Reducing the vast number of people charged with relatively minor offenses would go a long way toward easing this immense burden. But even without a shift in policing strategy, there’s one straightforward fix we can make: treat criminal cases more like civil cases by excusing defendants from appearing in court until the prosecution is actually ready to try them.
It's not that things don't happen in court, and that the defendants shouldn't be there to see, but that the burden of appearing monthly, sometimes more, in cases that drag on for more than a year, even two, is a killer.
This happens even when prosecutors have advised the court in advance that they are not ready to proceed. The appearance requirement — which can cost a person weeks of lost paychecks and hours spent arranging child care — rapidly becomes onerous. As a result, more than 99 percent of those who initially want to fight the charges are worn down by the legal equivalent of “Waiting for Godot,” and eventually agree to plea bargains to end their cases. The same is true for misdemeanor cases in many other major American cities: the process has become the punishment.When Feige writes of prosecutors advising the court in advance of unreadiness, that's not the norm. The usual sequence is show-up, sit and wait for the case to be called, calendar assistant has a note that something along the lines of "People not ready," because a cop has an RDO (regular day off, which is the predominant driving force in the scheduling of trials! Nothing, no court, no prosecutor and certainly no defense lawyer, interferes with an RDO), but they will be ready in two days.

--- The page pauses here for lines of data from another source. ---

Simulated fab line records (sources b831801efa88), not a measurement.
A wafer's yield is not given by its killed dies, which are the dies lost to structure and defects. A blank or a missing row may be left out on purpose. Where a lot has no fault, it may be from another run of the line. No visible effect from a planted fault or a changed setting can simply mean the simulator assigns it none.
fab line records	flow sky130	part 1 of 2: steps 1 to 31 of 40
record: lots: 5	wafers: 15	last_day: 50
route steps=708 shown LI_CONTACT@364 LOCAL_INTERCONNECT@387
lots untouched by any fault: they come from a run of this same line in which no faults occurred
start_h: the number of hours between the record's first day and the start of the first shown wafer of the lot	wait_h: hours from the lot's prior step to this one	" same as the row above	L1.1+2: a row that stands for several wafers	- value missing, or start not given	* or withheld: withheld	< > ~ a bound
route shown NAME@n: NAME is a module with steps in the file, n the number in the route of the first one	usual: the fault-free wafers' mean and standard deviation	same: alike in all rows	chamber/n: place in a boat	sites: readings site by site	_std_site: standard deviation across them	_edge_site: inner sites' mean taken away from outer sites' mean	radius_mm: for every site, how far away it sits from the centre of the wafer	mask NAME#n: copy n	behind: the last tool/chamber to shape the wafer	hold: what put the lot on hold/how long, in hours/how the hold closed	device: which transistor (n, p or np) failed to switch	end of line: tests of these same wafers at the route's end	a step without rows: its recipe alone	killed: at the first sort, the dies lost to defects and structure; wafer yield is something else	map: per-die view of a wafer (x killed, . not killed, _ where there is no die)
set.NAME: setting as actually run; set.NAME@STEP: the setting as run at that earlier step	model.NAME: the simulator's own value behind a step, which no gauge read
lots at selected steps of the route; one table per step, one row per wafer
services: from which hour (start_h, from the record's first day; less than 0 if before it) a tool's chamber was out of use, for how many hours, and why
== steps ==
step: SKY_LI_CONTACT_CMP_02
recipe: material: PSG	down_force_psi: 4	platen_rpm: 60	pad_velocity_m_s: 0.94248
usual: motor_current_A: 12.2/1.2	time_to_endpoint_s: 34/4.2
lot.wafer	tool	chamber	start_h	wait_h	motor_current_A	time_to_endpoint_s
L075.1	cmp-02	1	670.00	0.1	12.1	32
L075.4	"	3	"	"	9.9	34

So a choice is presented. Come back in two days, where the process will be repeated with another excuse, another representation of future readiness in a day or two, rinse, repeat. But the defendant's boss won't hold his job for him this way, and somebody has to care for the babies, and it's all a complete waste of time anyway because after returning every two days for a week or two, either the prosecution will come up with a lengthier excuse, "the assigned ADA is starting a trial (note the word "starting," which is a euphemism) and won't be available for three weeks," at which point the case is adjourned for a month. And it all starts over. The boss isn't pleased. The baby sitter isn't available. The defendant can't stand the stress.
And this is true for the innocent and guilty alike.
So why not make criminal justice more civil? At least for nonessential proceedings, misdemeanor defendants who would prefer to let their lawyers do the work should be excused from having to appear in court. Or to frame it another way, courts should require a defendant to be present only when something substantive — like a negotiated disposition, hearing or trial — is really going to happen.
The problem is that one never quite knows when something substantive is "really going to happen." Of course, that could easily be fixed with some basic communication, like the prosecutor informing the defense in advance of the appearance whether they're ready to do something. But that's would burden the prosecution in two ways: first, they would have to think rather than shoot from the hip the morning the case was on the calendar.
Second, this would make it a lot harder to lie about their status, which is rampant now and which judges allow without the slightest concern. The prosecution is almost always "ready" to stop the speedy trial clock from running when they're confident the defense isn't or can't be (such as prior to motions), but rarely ready when the defense is. Amazing how that happens, and it plays out before a judge who closes his eyes and ears really hard as if there was an iota of truth to the game.
So couldn't judges just, you know, excuse defendants from appearing unnecessarily, require the prosecution to inform the defense when they are ready to move forward on a substantive issue and return reason to the system? Well, of course they could.
Judges already have the power to excuse defendants but they nearly always refuse to use it. A recent study by the Bronx Defenders, which provides free legal representation to poor people, found that vanishingly few judges would even entertain a motion to excuse a defendant — and among those few who did, even fewer ever granted such a request.
Among the many dirty little secrets of the judiciary is that they are turned into closet bureaucrats, forced by their internal administration not to take any actions that might embarrass the club like excusing defendant who might later fail to appear when needed, raising the stats on absconders and reflecting a judiciary who can't control their litigants, who then go out and rape, steal and murder.
And so judges are very reluctant to take any chances with defendants not being under their critical auspices (as if that changes anything). In practical terms, that means it's easier for the judges to require every defendant to appear for every pointless calendar call at the defendants' expense to make the judge's life easier and grease the wheels of the system.
Feige calls for a legislative shift to allow this to happen. It makes enormous sense and would be a huge benefit to defendants, those "presumed innocent" people who suffer the indignities of a system designed for everyone's benefit but theirs. Which pretty much means it doesn't stand a chance. But it is brilliant.